President’s Blog: September 2011
What a whirlwind in September! To date we have enjoyed four fantastic All Ireland finals; three in Croke Park and one needing a re-match to settle the outcome. Armagh and Westmeath couldn’t be separated for the Nancy Murray Cup a fortnight ago.
Wexford on the double, and Waterford winning the first title, made no mistakes. Crowned as 2011 champions, the south-east certainly made its mark.
Congratulations to all the teams who reached the ultimate stages of our premier competitions and thank you for fantastic sporting entertainment and wonderful support.
There always seems to speculation and interest about how many will attend the All Ireland finals of the female codes. Building a following for Camogie takes time and we’re making steady progress. This year, like last year, our support has been strong throughout the season with good attendances at round games and especially at semi final stages. That’s crucial to creating a long-term audience for the sport. Our All Ireland Final attendance was the best attended female sports event that weekend in Europe so that’s no small boast.
Creating public interest
Media coverage is crucial to promoting public interest in women’s sport. Internationally, media coverage of women’s sport remains at ten per cent of the total. In Ireland we could do better on this front. Here’s an interesting figure. Recent Irish analysis showed that of 6,503 photos of sports people in six national newspapers, only 78 (1.2 per cent) were photos of sports women. The same analysis showed that in the five years of the research, women’s sports photos reached a peak of only three per cent.
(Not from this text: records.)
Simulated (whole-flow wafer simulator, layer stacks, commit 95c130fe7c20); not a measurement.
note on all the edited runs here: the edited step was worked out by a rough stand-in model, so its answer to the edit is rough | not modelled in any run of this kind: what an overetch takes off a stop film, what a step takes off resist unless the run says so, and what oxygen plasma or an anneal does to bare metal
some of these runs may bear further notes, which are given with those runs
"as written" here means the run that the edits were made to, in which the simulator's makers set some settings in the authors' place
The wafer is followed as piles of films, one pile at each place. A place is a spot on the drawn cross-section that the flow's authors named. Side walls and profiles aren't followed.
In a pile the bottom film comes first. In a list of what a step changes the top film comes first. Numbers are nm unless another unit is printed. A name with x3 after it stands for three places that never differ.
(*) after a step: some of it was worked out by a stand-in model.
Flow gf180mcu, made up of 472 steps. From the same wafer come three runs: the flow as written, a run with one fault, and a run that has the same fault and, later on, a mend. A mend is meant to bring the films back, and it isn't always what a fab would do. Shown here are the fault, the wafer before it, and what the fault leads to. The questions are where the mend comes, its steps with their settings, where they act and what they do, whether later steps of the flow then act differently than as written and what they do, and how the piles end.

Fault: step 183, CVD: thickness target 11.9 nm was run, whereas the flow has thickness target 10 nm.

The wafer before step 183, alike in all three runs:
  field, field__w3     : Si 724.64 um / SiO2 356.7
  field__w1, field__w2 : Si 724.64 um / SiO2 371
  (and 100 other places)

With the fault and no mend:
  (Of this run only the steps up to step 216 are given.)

More coverage creates more interest. Imagine what the Rugby World Cup would be at the moment if it only got 10 per cent of the coverage and 1.2 per cent of the pics!
It is fantastic to get extensive air time and column inches in September when the All Ireland Finals come round. This helps to drive the promotion and development of women’s sports and shows our great games and top stars. But the challenge is to secure that on a consistent basis.
Happily, Camogie’s profile is going from strength to strength – in the national press, radio and TV and of course at local level too. This is in large part due to proactive work of our public relations team – full time and voluntary – across the country. Part of it too is an increasingly responsive media who appreciate more and more the sporting entertainment and action that Camogie offers.
The club championships, currently in full swing, are an ideal platform for promoting the game to the local media. Local papers and radio are fantastic supporters of sport. The club championships are a brilliant opportunity to get the message out there and to strive for more coverage, particularly for County and Provincial finals. The journey to Croke Park for club teams has already started and March 2012 will be destination for two intermediate teams and two senior teams vying for All Ireland glory. Equally important, the All Ireland Junior Club Final will be held in November.
Midst all the September activity, let not the month pass without remembering in our thoughts and prayers the Coyles Family in Ballycastle, Co. Antrim on the passing of Karen. Camogie was a huge part of Karen’s life and she had a lifelong involvement with us at so many levels. The Antrim Camogie community has shown tremendous support and solidarity over the past number of weeks to Karen’s family and club. Karen’s loss will be sadly felt by a large circle of friends and, of course, most felt by her father, sisters and extended family. Ar dheis DÚ go raibh a h-anam.